This is a metaphor warning issued by the Metaphor office…the overuse of metaphors is about to occur. Do not take cover, bear with me and it will soon pass….but metaphors are good. They get across serious messages in simple ways…
In the eye of the storm the wind doesn’t blow…all is relatively still. Did you know that in the eye of a hurricane storm the barometric pressure is significantly lower? it feels calmer…it’s easy to think that the worst is over, the crisis has passed. There are many times when we think like this and business is no different. One might think that the bad weather has passed and we can put down the umbrella. A few nice days and many think global warming has passed; economic growth in the developing world and poverty it seems has ended. How easy it is to be lulled into a wrong sense and even change the things we believed.
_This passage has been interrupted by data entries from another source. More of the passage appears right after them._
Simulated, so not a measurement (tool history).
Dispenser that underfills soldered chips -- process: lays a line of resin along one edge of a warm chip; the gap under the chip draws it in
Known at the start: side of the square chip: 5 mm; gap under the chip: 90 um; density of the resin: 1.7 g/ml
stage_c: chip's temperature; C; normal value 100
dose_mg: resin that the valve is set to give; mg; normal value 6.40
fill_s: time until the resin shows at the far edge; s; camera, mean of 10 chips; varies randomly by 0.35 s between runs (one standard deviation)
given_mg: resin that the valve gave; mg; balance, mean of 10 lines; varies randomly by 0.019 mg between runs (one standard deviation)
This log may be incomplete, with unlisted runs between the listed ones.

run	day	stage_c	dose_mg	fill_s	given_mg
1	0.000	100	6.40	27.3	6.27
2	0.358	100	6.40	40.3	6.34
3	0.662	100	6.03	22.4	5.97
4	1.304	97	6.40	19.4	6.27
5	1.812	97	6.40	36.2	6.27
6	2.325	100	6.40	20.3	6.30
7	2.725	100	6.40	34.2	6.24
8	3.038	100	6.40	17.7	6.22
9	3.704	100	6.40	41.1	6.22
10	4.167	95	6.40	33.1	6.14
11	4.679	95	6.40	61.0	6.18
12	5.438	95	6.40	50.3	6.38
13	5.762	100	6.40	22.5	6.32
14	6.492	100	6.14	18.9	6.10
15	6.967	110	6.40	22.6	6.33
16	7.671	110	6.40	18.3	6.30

In the beginning our values spur us on….
In business, though the initial development and start-up period can be very hectic, it is also a period of energetic and enthusiastic dynamism where values, ideas and hunger propel them forward and give them wings. Whoosh…Lift-off…pushing through the low cloud, bump, struggle, dip and drop!…reach a cruising altitude…..and relax. Look over there, look at the view, get in with a new crowd.
But before you know it you are running with a new pack and you have taken your eyes of the controls. Your altitude has dropped and your speed is erratic. You might begin to focus on different and new issues…you can lose focus altogether. Don’t worry it’s easy… its easy to get distracted or even get an attack of wandering monkey mind. That reminds me…I recently visited an exhibition at the Barbican in London on Consciousness and its quite easy to see how our minds might be distracted by the sheer complexity of competing demands, intertwined with the complexity of our lives and busy business markets. It reminded me of the book by the founder of Patagonia clothing, Yvon Chouinard called Let My People Go Surfing and why distractions might be a good thing…
“Work had to be enjoyable on a daily basis. We all had to come to work on the balls of our feet, going up the stairs two steps at a time. We needed to be surrounded by friends who could dress whatever way they wanted, even barefoot. We needed to have flex time to surf the waves when they were good, or ski the powder after a big snowstorm, or stay home and take care of a sick child. We needed to blur that distinction between work and play and family“
So, how can businesses keep the pot from boiling over or boiling dry? How do we keep our eyes on the ball? How do they maintain those levels of value consistency which led us to start out on their beautiful business journey?
First, distraction may, from time to time, be good; second, values will go through some form of transformation anyway, but lets hope for the better; third, most businesses may have some kind of strategy thinking process but do they have a monitoring system in place which sends back signals when values go off track?
We might look for unusual solutions to stay focused and on track. The answer come from afar…meditation, concentration and mindfulness. Interestingly, an increasing number of companies, both big and small, are embracing meditation as a method of re-centring themselves and their employees. Meditation and mindfulness certainly has its place. Indeed an opportunity to meditate in the workplace is being used with increasingly frequency as a great way for employees to reduce stress and to lessen workplace irritability and perhaps be more ‘productive’.
But lets not take the word too literally. What I am talking about is revisiting your values and thinking about why you started into business in the first place. Don’t let anyone tell you that values have no place in business and they are a form of sentimentality that will be soon crushed out of you. Thats not true. Sentimentally and values do pay and big business has woken up to that fact. Consumers prefer businesses with values, businesses which give back, businesses which care and rather than deplete and take resources, they try to add value. These are beautiful businesses.
Be Mindful…be aware of the present and keep yourself tuned in…Concentrate…don’t ruminate or focus on distractions…Be insightful…allows you to get the best out of your concentration and values.
Have you visited your values today…?
I have to remind myself too and I do this by revisiting my values and thinking about why I engage and what inspired me in the first place. Think about the connections you have made and the impacts you and your business have. Think about your relationships with others, with those around you, those who work with you and the community and environment you live in. Think about the products you sell and those you make and look at the changes you might have made along the way. You might also take time to think about nonbusiness…those elements which feed your business well-being. These are intangibles often overlooked. Thich Nhat Hanh the Buddhist Zen master says business can’t exist without nonbusiness elements, that is that nothing can exist by itself alone and everything depends upon everything else. Businesses must think about these interconnections and the value of our actions on other phenomena. If we forget this we really do need to go back to basics.
Taking care of nonbusiness..
Being diligent…You need to stop, slow down and revisit. I do…or at least I try. Thich Nhat Hanh likens this to being awake. Think about when you had that moment of clarity when you started you beautiful business, capture it and try to stay awake and if you need down time to think…do it right. If we lose out values we lose our business and our humanity.